Sunday, December 9, 2012

Cicero: Failure of the Plot


   In continuation to his denouncing oration, Cicero starts off with three frustrated rhetorical questions, an example of his common writing technique 2's & 3's. Cicero asks from the Senate where is it that they live and and what sort of state they have, as if all morality is gone. (O di inmortales! ubinam gentium sumus? in qua urbe vivimus? quam rem publicam habemus?)

    Cicero then accuses his senators, that there are men, here within the Senate, that dream of the destruction of both Rome, and the entire world. (Hic, hic sunt in nostro numero, patres conscripti, in hoc orbis terrae sanctissimo gravissimoque consilio, qui de nostro omnium interitu, qui de huius urbis atque adeo de orbis terrarum exitio cogitent!)

    As consul, Cicero sees these corrupt men and asks for their opinion of the Senate, in attempts to uncover their lies. (Hos ego video consul et de re publica sententiam rogo)

   Cicero believes that these men should be slaughtered with an iron sword, but he has yet to "wound them with his words", or scold them. (quos ferro trucidari oportebat, eos nondum voce volnero!)

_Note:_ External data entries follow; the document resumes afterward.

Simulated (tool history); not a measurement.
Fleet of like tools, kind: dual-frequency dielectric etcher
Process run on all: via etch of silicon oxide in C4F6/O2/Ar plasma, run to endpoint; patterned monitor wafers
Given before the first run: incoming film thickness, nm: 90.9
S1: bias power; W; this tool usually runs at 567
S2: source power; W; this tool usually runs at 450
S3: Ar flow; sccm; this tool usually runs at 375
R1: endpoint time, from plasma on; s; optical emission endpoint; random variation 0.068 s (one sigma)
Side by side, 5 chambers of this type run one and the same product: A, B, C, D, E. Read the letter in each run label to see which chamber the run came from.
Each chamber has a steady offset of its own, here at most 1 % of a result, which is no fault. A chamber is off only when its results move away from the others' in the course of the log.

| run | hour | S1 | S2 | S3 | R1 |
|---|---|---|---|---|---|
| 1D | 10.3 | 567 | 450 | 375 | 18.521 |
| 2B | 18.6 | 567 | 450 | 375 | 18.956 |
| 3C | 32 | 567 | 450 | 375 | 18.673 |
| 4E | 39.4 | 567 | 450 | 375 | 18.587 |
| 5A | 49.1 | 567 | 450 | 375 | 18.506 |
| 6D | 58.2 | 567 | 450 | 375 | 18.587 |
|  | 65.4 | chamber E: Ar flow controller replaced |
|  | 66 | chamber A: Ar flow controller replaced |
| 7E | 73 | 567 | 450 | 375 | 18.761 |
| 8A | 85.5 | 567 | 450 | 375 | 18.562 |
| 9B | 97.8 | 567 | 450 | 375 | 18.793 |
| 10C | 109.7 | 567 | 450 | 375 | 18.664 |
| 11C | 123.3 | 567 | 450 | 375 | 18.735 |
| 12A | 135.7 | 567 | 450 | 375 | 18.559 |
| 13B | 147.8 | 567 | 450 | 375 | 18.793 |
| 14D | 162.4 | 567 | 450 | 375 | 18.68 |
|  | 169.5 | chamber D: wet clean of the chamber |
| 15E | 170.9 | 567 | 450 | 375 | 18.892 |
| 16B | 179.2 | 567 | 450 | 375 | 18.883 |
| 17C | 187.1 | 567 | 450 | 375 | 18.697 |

    Directly at Catiline, Cicero accuses him of being at the house of Marcus Laecas, a fellow conspirator,  where they both plotted against Rome by dividing up parts of Italy, deciding who to leave in Rome and who to take with them, and also, establishing parts of Rome to destroy. (Fuisti igitur apud Laecam illa nocte, Catilina, distribuisti partes Italiae, statuisti, quo quemque proficisci placeret, delegisti, quos Romae relinqueres, quos tecum educeres, discripsisti urbis partes ad incendia, confirmasti te ipsum iam esse exiturum )

   According to Cicero, Catiline said that because Cicero himself was alive, he was worried that he had only a little delay left for his plot to take action. (dixisti paulum tibi esse etiam nunc morae, quod ego viverem)

   Cicero, now going into the details of the plot, tells Catiline that he is aware of the two Roman horsemen, sent by Catiline, that were to set him free of his worries, by killing him in his own bed just before dawn. (Reperti sunt duo equites Romani, qui te ista cura liberarent et sese illa ipsa nocte paulo ante lucem me in meo lectulo interfecturos esse pollicerentur)

1 comment:

  1. Hi John,

    This reads too much like a summary and not an analysis. A good part is your analysis of the 3 rhetorical questions. Cicero is definitely stating that morality is gone. But the rest just seems like a retelling of the passage.

    Also, I believe you may have misunderstood what Cicero meant here: As consul, Cicero sees these corrupt men and asks for their opinion of the Senate, in attempts to uncover their lies. (Hos ego video consul et de re publica sententiam rogo)

    He is revealing, as you mentioned, that there are more conspirators in the senate. How is he supposed to rely on these senators to give him good counsel if they are acting against him?